So when someone in a Facebook group said she had extra cans of Enfamil Gentlease that she was willing to sell for $10 each — less than the $18 to $20 they go for in stores — Krogmeier felt lucky. “[The user] went as far as saying, ‘I work at the post office, I can cover the shipping,’” she says. “I’m like, God bless you. You are an amazing woman for doing this and providing this to other moms.” Krogmeier sent the user $120, but the formula never came. “I was so desperate,” she says. “I shouldn’t have fell for it. But I was desperate.”
As is so often the case, we can’t have nice things on the internet, and these community baby formula shipping groups — in theory a grassroots way for parents to help each other — are increasingly rife with scammers, eager to take advantage of new parents trying to feed their infants. On Wednesday, the FTC issued a consumer alert warning parents against social media baby formula scammers. “They’re popping up online and tricking desperate parents and caregivers into paying steep prices for formula that never arrives,” the warning says. The statement also advises parents to research sellers before buying from them and to try to shop locally. Oftentimes, however, those efforts fall short.
According to Robert Siciliano, CEO of cybersecurity company Protect Now, the well-meaning participants in these Facebook groups only make them that much more enticing to criminals. “It’s the perfect opportunity for any scammer across the globe to get money from you,” he says of the groups. And because some people have success sending or receiving through the group, he says, scammers can gain a better foothold. “The fact that people have successfully done it gives that much more credibility for the scammer,” he says. “All these forums lend legitimacy to every single transaction that comes from it.” Many parents are still desperate enough to try.

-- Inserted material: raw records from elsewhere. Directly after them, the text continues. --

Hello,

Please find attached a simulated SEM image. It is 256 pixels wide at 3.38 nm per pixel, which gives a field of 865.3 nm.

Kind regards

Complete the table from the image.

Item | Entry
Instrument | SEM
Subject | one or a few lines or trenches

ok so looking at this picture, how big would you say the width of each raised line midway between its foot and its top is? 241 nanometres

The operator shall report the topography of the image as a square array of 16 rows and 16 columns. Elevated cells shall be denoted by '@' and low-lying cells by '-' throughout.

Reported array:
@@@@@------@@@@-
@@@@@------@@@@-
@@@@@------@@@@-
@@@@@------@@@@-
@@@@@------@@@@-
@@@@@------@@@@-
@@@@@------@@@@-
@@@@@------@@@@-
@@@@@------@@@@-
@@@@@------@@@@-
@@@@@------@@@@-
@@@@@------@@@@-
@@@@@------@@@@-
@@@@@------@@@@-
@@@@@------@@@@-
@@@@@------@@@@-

“All these forums lend legitimacy to every single transaction that comes from it.”
Formula supplies were already strained in February, when producer Abbott Nutrition issued a voluntary recall of certain products after several babies got sick and two died after consuming formula made in one of its facilities in Michigan. Abbott and the FDA recently struck an agreement to get the shuttered plant running again, aimed at easing the shortage in the coming weeks. On Wednesday, President Biden invoked the Defense Production Act to up formula production and imports. It’s the White House’s first major action to address the crisis, and for many parents, help can’t come soon enough.
On Long Island, Sara Farris heard about the Facebook group Formula Fairies from her mother-in-law, who saw it on the news, held up as an example of women helping women during a time of crisis. When she found a user who said they’d send her three cans of the formula she needed for her six-month-old, Mia, for $30, she was excited. “That’s three cans, that buys me some more time,” she says. “I went against my better judgment because I thought, who would really be scamming somebody getting baby formula?” But it never came.
Users are trying to police the community groups, posting screenshots of interactions that went awry and warning each other about which users to avoid using the hashtag #ScammerAlert, but the scammers appear virtually impossible to weed out. Krogmeier sent Rolling Stone screenshots of a post that included an alphabetized roster of nearly three dozen alleged scammers to avoid. According to Siciliano, the moms seeking formula are essentially operating on scammers’ turf. “The scammers themselves are already dug in,” he says. “They’re already online, they’re already looking for the next mark, they’re just shifting gears with the next topic at hand.” Whether it’s refugees needing assistance in Ukraine, or moms in the U.S. looking for baby formula, the scammers will be there. “They’re ready to shift gears at a moment’s notice because they’re essentially in business,” Siciliano says. “They decided to do this a long time ago, and they’ve been doing it at whatever opportunity they can. The baby formula shortage is just the latest. This is their job.”
“The scammers [are] already online, they’re already looking for the next mark, they’re just shifting gears with the next topic at hand.”
In San Antonio, Texas, Marielle Stroud and her husband tried their best to research a Facebook formula seller before buying from them, but they still lost money. “I Googled the name, we reverse-image searched, and she actually sent me a voice recording,” Stroud says. “She sounded like a really sweet woman. You could hear her kids screaming in the background and it sounded like there was a TV on.” Stroud sent the user $150, insisting on sending $50 more than the person had asked for, because it was such a bargain. The formula for her five-month-old son Westley never came.
Siciliano says relatively low costs are part of how these scammers operate: Pulling off many smaller heists instead of targeting one person for their life’s savings. “It’s a volume business,” he says. “They are able to set up 20 or 30 accounts in a relatively short period of time, and that could result in, two, three, four grand in a matter of a day or two before people realize that they’ve been scammed. Then they transfer that money right out of the account as quickly as they possibly can.”
Stroud was able to get her money back from PayPal, which Siciliano says is one of the safer peer-to-peer payment systems to use, if you choose the option to pay for goods and services, rather than to friends and family. A representative for PayPal and Venmo says the company has a zero-tolerance policy for fraudulent activity and encourages users to reach out to customer service if they suspect they’ve been scammed. A spokesperson for Facebook says the platform doesn’t allow sales of baby formula on its Marketplace feature and encourages users to report fraudulent posts in groups.
If the situation becomes dire enough, Krogmeier says she is grateful to know she can feed her infant Evelyn regular formula if she needs to, even if it upsets her stomach. “It does cause her pain, and it’s visible, and she struggles with it, but, you know, fed is fed; we’ll get through that part,” she says. In the meantime she’s trying to get Evelyn the food she needs. “I currently have $500 worth of formula on backorder through Amazon, hoping that one of them will just get here before we run out,” she says.